That's exactly what's unique about the United Kingdom (and to a certain extent Scandinavia). You were just too polite to mention the war.

Famously, the United Kingdom has not been invaded for almost a thousand years.

Consider the great powers of Europe. Germany was defeated twice, bombed to rubble, and then occupied for half a century (in name in the West, in brutal fact in the East). It's one thing to lease your family's old fortress to the National Trust, and it's another to have it bombed by a thousand Flying Fortresses. The English nobility have enjoyed centuries of stability and wealth that allows them to pass great fortunes through the generations. The Uradel has had no such luck. In the 20th C alone, reparations, war taxes, the Soviets, and the Lancaster have reduced their great estates to merely an estate car for the monthly summer in Sylt.

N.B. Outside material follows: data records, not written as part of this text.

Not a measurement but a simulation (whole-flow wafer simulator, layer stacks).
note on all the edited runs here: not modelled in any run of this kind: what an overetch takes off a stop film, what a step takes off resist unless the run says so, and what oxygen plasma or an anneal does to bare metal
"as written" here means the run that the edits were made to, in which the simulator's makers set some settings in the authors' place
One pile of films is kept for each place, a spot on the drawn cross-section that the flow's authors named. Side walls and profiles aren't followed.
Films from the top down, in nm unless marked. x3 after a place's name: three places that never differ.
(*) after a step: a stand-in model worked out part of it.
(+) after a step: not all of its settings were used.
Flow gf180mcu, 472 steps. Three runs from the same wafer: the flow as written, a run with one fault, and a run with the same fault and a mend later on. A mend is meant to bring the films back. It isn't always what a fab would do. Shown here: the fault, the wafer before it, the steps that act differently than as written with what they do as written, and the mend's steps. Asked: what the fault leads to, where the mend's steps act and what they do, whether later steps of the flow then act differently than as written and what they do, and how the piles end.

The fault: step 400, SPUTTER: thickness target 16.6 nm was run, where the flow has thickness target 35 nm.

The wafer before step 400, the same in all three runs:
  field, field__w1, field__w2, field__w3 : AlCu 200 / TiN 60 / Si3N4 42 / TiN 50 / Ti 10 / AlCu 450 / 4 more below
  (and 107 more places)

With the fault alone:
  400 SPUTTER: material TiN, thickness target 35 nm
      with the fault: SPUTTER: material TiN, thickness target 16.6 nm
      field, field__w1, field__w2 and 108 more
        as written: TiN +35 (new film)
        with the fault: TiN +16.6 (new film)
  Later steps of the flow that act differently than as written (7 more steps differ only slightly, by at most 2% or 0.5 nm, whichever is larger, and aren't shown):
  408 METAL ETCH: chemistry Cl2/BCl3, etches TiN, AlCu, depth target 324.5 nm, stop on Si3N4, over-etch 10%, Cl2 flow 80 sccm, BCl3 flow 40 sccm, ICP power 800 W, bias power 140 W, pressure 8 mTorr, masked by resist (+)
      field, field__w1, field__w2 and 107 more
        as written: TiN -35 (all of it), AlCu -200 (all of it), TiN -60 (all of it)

The fate of the French aristocracy is obviously not a head scratcher. Even if we look only at the past century, while the French won both world wars, the experience was almost as ruinous as it was for the Germans.

We can continue. The Low Countries were churned to mud by trench and shell, and then occupied by the Germans. The Italians and the Spanish had poverty, Mussolini, and Franco.

The endurance of the British aristocracy is not due to a quirk of the British national character, but merely the result of a half century of war. In the rest of Europe, the PMC is all that's left.

There is no fellow feeling between castes in Britain. There is, to some extent, shared allegiance to some cultural or political institutions - the monarchy, the military, the flag. There is a shared mythos, shared legend, aspects of common identity - like the pastoral fantasy, an obsession with gossip, a fondness for queueing, firm politeness, a strange and unique sense of 'fairness' that I've written about here before.

In the very recent past there was. Even in the 60s, the commoners would address a lord with deference. Whenever the royal anthem was played, people would stop and stand. People would say "I know my place" without irony.

The recent decoupling of the British aristocracy from the rest of Britain is also not a quirk of the British national character. The rest of Britain was culturally colonized by American individualism and self-creation. We carpet bombed their airwaves.

Wasn't England invaded in 1688?

I suppose you can say that it was an invasion 'only' targeting the ruling dynasty and not the nation as a whole.